Brazil’s "Pacifying" Police Units Move Toward Socio-Economic Integration of the Poor


On November 13, thousands of police and soldiers armed in full gear and arriving in tanks moved into one of the biggest slums in Latin America, a favela called Rocinha, in Rio de Janeiro. The occupation – or “pacification” as it is called by the Rio government – is an important moment in the city’s policy toward its drug lords and favelas. These slums spot the hills that encompass the wealthier parts of the city and spread out throughout the rest of Rio, housing a total of about 20% of the population.

The type of action required to address and mitigate the decades of historic ills in the favelas will be far beyond a police occupation, however. To achieve true social integration, the Brazilian government is going to have to continue to bring its creativity and bold thinking far beyond "pacification."

Several days before the troops moved in, one of the city’s most powerful drug lords, Nem, was found locked in the trunk of a car trying to leave the city. Nem, like the rest of Rio de Janeiro, had been expecting the occupation, as per the government’s policy of announcing upcoming pacification operations of favelas. The operation was carried out without casualties or gunshots.

Whether the pacification can carry out its intended effects is still very much up in the air, however. Rocinha is located within the wealthiest areas of the city, sledged in between some of the most expensive neighborhoods where real estate reaches Manhattan prices. For many residents, its pacification is seen more as a strategic operation to quell worries about the presentability of Rio as the host city of the upcomng 2014 World Cup and 2016 Olympics.

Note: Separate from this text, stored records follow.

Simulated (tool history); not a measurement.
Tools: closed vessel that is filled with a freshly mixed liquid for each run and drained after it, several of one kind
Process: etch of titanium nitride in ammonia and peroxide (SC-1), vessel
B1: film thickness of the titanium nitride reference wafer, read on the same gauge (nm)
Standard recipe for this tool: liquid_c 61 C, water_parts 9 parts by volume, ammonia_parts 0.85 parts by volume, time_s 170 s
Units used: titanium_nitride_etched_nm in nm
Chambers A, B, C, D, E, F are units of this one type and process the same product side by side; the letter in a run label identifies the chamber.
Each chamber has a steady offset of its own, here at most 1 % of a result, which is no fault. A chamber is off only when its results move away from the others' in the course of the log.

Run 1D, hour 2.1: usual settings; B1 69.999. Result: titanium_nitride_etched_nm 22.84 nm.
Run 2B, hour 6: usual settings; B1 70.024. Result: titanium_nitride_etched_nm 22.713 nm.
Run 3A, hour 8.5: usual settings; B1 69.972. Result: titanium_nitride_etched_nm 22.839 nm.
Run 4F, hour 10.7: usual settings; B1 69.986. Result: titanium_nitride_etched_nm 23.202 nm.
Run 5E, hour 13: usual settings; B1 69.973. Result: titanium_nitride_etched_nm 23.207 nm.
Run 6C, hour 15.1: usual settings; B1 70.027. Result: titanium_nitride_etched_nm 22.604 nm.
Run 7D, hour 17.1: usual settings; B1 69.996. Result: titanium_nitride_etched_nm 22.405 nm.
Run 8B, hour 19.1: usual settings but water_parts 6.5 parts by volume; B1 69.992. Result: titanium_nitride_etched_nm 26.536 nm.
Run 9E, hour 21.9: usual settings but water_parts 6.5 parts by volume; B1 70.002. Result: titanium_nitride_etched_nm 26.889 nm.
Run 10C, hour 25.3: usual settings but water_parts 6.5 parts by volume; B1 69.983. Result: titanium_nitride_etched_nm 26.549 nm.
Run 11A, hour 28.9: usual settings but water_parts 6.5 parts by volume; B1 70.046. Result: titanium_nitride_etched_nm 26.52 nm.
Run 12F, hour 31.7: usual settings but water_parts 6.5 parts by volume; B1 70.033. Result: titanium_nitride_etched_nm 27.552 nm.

There are more than 500 favelas in Rio, most marked by a pattern of basic architecture and water tanks and their steady climb up the city’s rolling hills and mountains, producing some of the most privileged views in the city. Historically, the majority of residents of favelas lack land deeds and basic city services, creating power vacuums seized by drug and militia lords that have provided sanitation, education, and infrastructure (however rudimentary) in return for compliance. 

In the past 50 years, the government’s policies in relation to the favelas have ranged from outright ignoring to street battles that verge on small civil wars. But as Rio and Brazil have grown in both economic prowess and political clout, officials have radically changed the way that they talk about the favelas. This change was made permanent with the announcement of the World Cup and the Olympics taking place in Rio.

In 2008, the city of Rio announced a new program called the Pacifying Police Units that would create a lasting police and government presence in favelas after special police and military forces cleared the communities of the drug lords. Besides assuring that the militias would not immediately retake the neighborhood (as was the norm in the past), the UPPs – as the pacifying police units are called – are meant to serve as a constant reminder of a state presence, paving to the way to integration. Currently, 20 of the over 500 favelas in Rio have UPP units, including some of the largest and historically most dangerous areas.

But the type of inequality seen in Rio is very different from the kind being protested on Wall Street. This is an inequality that brings with it exclusion and marginalization of even the most basic government services: An historic civic shunning of 20% of the city’s population, where the sort of American dream rags-to-riches stories are much more difficult to come by. The lack of basic services and education is not the only challenge for the UPPs and the Rio government – socioeconomic and geographic barriers, though subtle and very different from those in the United States, are incredibly strong and carry strong racial and classist implications.  

These social intricacies raise suspicions on all sides about the intent and effectiveness of the government operations – many see the occupations as a way to smooth over only the visible tensions, creating a false veneer to lure investors to the booming city and calm fears about violence during the World Cup and the Olympics, without addressing root issues. But even more daunting is whether the government can provide the services – and the sense of community – that have existed in many of the favelas. In Rocinha, for example, there has been very little violence in recent years. Residents have enjoyed a relatively well-run community that provides a sense of social identity and stability. Whether the government and the police, who are historically met with distrust in the favelas, can win over the hearts and minds while providing the services to lead to real social integration is certainly not a guarantee.